A. Non-obstante clause in the later enacted law overrides the earlier non-obstante clause
IBC is a later enacted legislation than PMLA. Hence in purview of non-obstante clause contained in Section 238 of the Act, the moratorium imposed under Section 14 would prevail — despite the non-obstante clause contained in Section 71 of PMLA. This is because of the controlling decision of Supreme Court in Solidaire India Ltd. v. Fairgrowth Financial Services Pvt. Ltd.15 In Solidaire the Supreme Court with the aid of canons of statutory interpretation, concluded that, if there arises an inconsistency between two special statutes—each containing an non-obstante clause — the later enacted statute must prevail. The reason is that the legislature was well aware of the non-obstante clause contained in any other law at the time of its enactment. Thus if the later enacted statute is still conferred by it with the non-obstante clause, the intention of the legislature becomes crystal clear: that is to give overriding effect to the later statute: despite, notwithstanding, anything contrary contained in the earlier enacted statutes.
Pertinently even the Delhi High Court in the Axis Bank case,16 overlooked its controlling precedent of two judge bench. For instance, in Kohinoor Creations v. Syndicate Bank,17 the Delhi High Court have held that the non-obstante clause contained in the Recovery of Debts due to Banks and Financial Instruments Act, 1993 (RDB Act) would override the non-obstante clause contained in Section 8 of the Arbitration and Conciliation Act, 1996. This was due to the fact that RDB Act was later amended after 1996. And since the legislature intentionally sought to retain the non-obstante clause in RDB Act — the court correctly concluded that, the non-obstante clause in RDB Act would prevail over Arbitration and Conciliation Act, 1996.
Additionally the court reasoned that Arbitration & Conciliation Act, 1996 is a general law: insofar as debt recovery actions are concerned.18 Hence giving it a overriding effect would not disturb the statutory scheme and arrangement of both these laws. In this backdrop, it is posited that the judgment of single judge bench of the Delhi High Court in Axis Bank is per incuriam —to an extent, it ruled that IBC does not prevail over PMLA — insofar as debt recovery proceedings are concerned.

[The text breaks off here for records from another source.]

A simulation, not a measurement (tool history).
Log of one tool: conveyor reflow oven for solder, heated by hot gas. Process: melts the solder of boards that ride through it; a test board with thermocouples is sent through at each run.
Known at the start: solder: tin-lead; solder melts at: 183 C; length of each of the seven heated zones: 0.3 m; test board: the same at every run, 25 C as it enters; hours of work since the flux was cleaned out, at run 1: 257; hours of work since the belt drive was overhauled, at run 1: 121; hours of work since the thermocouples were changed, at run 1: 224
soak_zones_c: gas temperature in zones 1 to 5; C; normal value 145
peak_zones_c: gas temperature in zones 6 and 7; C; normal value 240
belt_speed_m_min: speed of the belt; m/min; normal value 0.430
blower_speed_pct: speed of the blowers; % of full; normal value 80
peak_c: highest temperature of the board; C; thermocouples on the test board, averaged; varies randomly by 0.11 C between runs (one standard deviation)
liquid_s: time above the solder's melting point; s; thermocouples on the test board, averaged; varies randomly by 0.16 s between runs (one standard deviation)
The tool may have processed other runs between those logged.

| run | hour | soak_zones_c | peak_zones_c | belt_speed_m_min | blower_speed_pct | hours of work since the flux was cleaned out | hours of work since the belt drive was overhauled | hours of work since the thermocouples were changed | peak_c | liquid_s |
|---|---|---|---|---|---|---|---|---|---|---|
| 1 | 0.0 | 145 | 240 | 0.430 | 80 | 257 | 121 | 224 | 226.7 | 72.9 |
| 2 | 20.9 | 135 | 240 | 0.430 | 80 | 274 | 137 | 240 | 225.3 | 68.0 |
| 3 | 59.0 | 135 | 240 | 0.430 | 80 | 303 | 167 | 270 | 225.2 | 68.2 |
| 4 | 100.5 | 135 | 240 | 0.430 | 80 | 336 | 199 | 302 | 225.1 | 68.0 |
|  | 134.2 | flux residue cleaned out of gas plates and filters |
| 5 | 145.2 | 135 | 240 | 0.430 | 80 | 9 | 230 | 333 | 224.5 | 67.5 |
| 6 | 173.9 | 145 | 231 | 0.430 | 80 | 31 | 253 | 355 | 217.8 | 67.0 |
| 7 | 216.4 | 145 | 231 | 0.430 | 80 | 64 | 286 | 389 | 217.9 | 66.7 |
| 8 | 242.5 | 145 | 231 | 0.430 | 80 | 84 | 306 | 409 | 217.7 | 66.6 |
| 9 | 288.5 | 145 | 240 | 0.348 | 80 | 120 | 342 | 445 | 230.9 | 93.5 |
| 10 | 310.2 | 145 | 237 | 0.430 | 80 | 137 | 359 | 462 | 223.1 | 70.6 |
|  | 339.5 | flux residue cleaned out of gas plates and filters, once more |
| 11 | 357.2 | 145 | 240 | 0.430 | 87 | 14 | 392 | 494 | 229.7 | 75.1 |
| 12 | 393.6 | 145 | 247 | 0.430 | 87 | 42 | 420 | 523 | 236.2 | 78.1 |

B. Economic rationale behind IBC is paramount
The objective of both the legislations — IBC and PMLA — is to provide for due and fair consideration of economic interests of the beneficiaries. But it is to be distinguished that IBC provides for a speedy mechanism and strict time frames within which resolution has to be arrived. In addition, the quantum of money that is locked in the assets can be released earlier to the creditors under IBC.19 On the other hand, the criminal proceedings by the Special Court under PMLA takes much longer time: which would inevitably lead to the erosion in valuation of corporate debtor's assets. Hence even after the imposition of moratorium, if creditors are still required to apply to the adjudicating authority under PMLA to recover their dues, which is both time consuming and financially deleterious, it would defeat the objective of the IBC Code.20
Interestingly, even supposing, that the debts and dues are payable to the Government under PMLA proceedings: they are still ranked lower in precedence order under IBC. For instance, Section 53 of the IBC lays down priority of payment on liquidation. Notably only when all of operational creditors, and financial creditors — both secured and unsecured — are paid, can the debts and dues be paid to the Government. Considering that the Section 238 of IBC is a non-obstante clause contained in IBC — it overrides the PMLA. Concordantly it is argued that the Government cannot take escape route to PMLA to seek its debts and dues when moratorium is imposed.
This view was also adopted by the Supreme Court in the case of PR Commissioner of Income Tax v. Monnet Ispat & Energy Limited.21 The court ruled that the IBC Code would overrule inconsistent provisions in any other statute for the time being in force. The court referred to its controlling decision in Dena Bank v. Bhikabhai Parekh,22 and thereby ordered that crown debts such as income-tax dues does not take precedence over debts payable to the secured creditors under the IBC Code. Likewise in Assistant Commissioner (CT) v. Indian Overseas Bank,23 pertinently, the Madras High Court while upholding the amended provisions of Section 31B of RDDB Act — concluded that, debts owed to the secured financial creditors shall have priority over all other dues payable to the Government—such as revenue, taxes, cesses, and rates due to other governmental authorities. In view of the aforesaid, once the moratorium period has commenced, the debts due to the statutory authorities and other crown debts can only be recovered under the IBC Code and not through alternative escape route under PMLA: which would frustrate the objective of IBC.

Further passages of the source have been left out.